It is this passage from the Appellate Court’s opinion that generated the certified issue in this appeal. As we explain later, however, we do not reach that issue because we agree with the Appellate Court’s alternative conclusion that there was not substantial evidence in the record to support the application of the local regulation that was enacted pursuant to General Statutes § 8-25.
Because the plaintiff acknowledged its duty to convey the six foot strip to the town, it was reasonable for the trial court to conclude that it had accepted its ownership of the property. We have “long accepted [the] view that a developer can be required to contribute land for a road network within the subdivision.” (Emphasis added.) T. Tondro, Connecticut Land Use Regulation (2d Ed. 1992) p. 232. In such instance, however, the exacted property must “satisfy a need ‘uniquely and solely attributable’ to the subdivision” under consideration Id.; see Raybestos-Manhattan, Inc. v. Planning & Zoning Commission, 186 Conn. 466, 442 A.2d 65 (1982); Weatherly v. Town Plan & Zoning Commission, 23 Conn. App. 115, 579 A.2d 94 (1990). The Appellate Court in Weatherly expressly avoided, however, any implication that it intended to give approval to the type of off-site improvements described in § 166-6 (D) of the Tolland subdivision regulations. “As applied by the commission, § 2.1.10 [of the Fairfield subdivision regulations] is reasonable and impartial in that it neither obligates an applicant to pay for the required road widening nor requires any off-site improvements. The applicant may satisfy this section of the regulations by dedicating a por*694tion of his property to the town so it may widen the road . . . ."Weatherly v. Town Plan & Zoning Commission, supra, 123.
The commissioner’s reliance on Raybestos-Manhattan, Inc. v. Planning & Zoning Commission, supra, is equally misplaced. We held therein that the developer could be required to extend an existing public road through the land being subdivided. The proposed road extension, however, was on-site as part of the land being subdivided and was truly a proposed road as described in General Statutes § 8-25. The plaintiff acknowledges the requirement of dedication sanctioned in Weatherly, and the commission recognizes that this was the plaintiff’s expectation.

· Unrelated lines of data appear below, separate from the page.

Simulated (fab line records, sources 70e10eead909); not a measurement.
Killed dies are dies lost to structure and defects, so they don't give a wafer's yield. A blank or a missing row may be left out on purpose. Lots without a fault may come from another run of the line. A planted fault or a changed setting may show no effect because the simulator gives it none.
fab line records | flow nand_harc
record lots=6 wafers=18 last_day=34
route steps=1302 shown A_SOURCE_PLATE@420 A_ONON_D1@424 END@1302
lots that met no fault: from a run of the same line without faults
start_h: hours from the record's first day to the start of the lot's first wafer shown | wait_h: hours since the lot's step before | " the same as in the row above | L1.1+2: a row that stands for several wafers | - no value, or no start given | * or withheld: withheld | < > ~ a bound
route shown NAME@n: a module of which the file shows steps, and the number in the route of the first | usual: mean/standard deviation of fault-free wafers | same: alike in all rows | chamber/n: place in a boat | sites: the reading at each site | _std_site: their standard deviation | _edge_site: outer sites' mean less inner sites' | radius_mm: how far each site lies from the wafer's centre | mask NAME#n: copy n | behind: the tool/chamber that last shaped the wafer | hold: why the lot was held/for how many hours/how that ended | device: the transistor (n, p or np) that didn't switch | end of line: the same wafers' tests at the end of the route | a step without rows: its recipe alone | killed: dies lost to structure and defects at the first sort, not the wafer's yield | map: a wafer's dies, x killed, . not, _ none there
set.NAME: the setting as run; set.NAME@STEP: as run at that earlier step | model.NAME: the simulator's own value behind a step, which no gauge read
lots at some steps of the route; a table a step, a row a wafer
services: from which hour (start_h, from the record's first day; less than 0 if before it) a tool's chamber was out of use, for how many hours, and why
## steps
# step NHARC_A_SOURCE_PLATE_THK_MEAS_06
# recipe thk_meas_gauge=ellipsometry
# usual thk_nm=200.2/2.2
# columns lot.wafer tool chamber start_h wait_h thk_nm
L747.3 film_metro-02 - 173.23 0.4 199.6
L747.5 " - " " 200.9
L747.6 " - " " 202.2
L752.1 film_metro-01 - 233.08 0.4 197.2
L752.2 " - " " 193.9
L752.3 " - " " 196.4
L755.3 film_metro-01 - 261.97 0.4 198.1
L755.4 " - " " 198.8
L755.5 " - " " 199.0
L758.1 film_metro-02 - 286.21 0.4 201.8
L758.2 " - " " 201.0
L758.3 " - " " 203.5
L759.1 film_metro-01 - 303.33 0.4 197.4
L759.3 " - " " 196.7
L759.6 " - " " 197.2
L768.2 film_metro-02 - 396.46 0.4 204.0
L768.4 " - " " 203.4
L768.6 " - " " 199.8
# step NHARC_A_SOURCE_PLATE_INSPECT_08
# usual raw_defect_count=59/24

Although we do not decide today the certified issue, we recognize that it is a significant one for those persons who have an interest and a stake in land use control. The area of public regulation of roads is spotted with inconsistencies and lack of resolution. A municipality is not required to construct a road to serve a property owner; see Ventres v. Farmington, 192 Conn. 663, 473 A.2d 1216 (1984); although it must maintain the roads it has accepted. General Statutes § 13a-99. A municipality may deny a subdivision application because there is no public road to provide access to the proposed subdivision; it may, therefore, prevent development where the subject property has not been served by a public road. Nicoli v. Planning & Zoning Commission, 171 Conn. 89, 368 A.2d 24 (1976). Even if the applicant buys the land required for the road and builds it, and thereafter dedicates it to the public, the town need not accept the road. General Statutes *696§ 13a-48; see E. Sostman & J. Anderson, “The Highway and the Right of Way: An Analysis of the Decisional Law in Connecticut Concerning Public, Private and Proposed Roads From Establishment to Abandonment,” 61 Conn. B.J. 299 (1987). A municipality can, through use, finally and impliedly accept the dedication. See Meshberg v. Bridgeport City Trust Co., 180 Conn. 274, 429 A.2d 865 (1980). Similarly, it can abandon a road it has accepted by formal act or nonuse. General Statutes § 13a-49. Once a road has been accepted and the statutory obligation to maintain becomes operative, however, competing interests and matters of public policy surface. Can an applicant seeking to develop remote land serviced by a seldom traveled road be forced to upgrade the quality of the road as a condition of the granting of the application, or should the municipality be forced to absorb the expensive improvement and ultimately pass the cost on to those parties buying into the new development through taxes? Cases before this court have raised, but not directly answered, this issue. Reed v. Planning & Zoning Commission, 208 Conn. 431, 544 A.2d 1213 (1988); Luf v. Southbury, 188 Conn. 336, 449 A.2d 1001 (1982). In Luf v. Southbury, supra, 351, this court implicitly recognized that a town can reject a subdivision application when no road of access exists, although a different rule may apply when the town has abandoned a public road that provided insufficient access to support new development.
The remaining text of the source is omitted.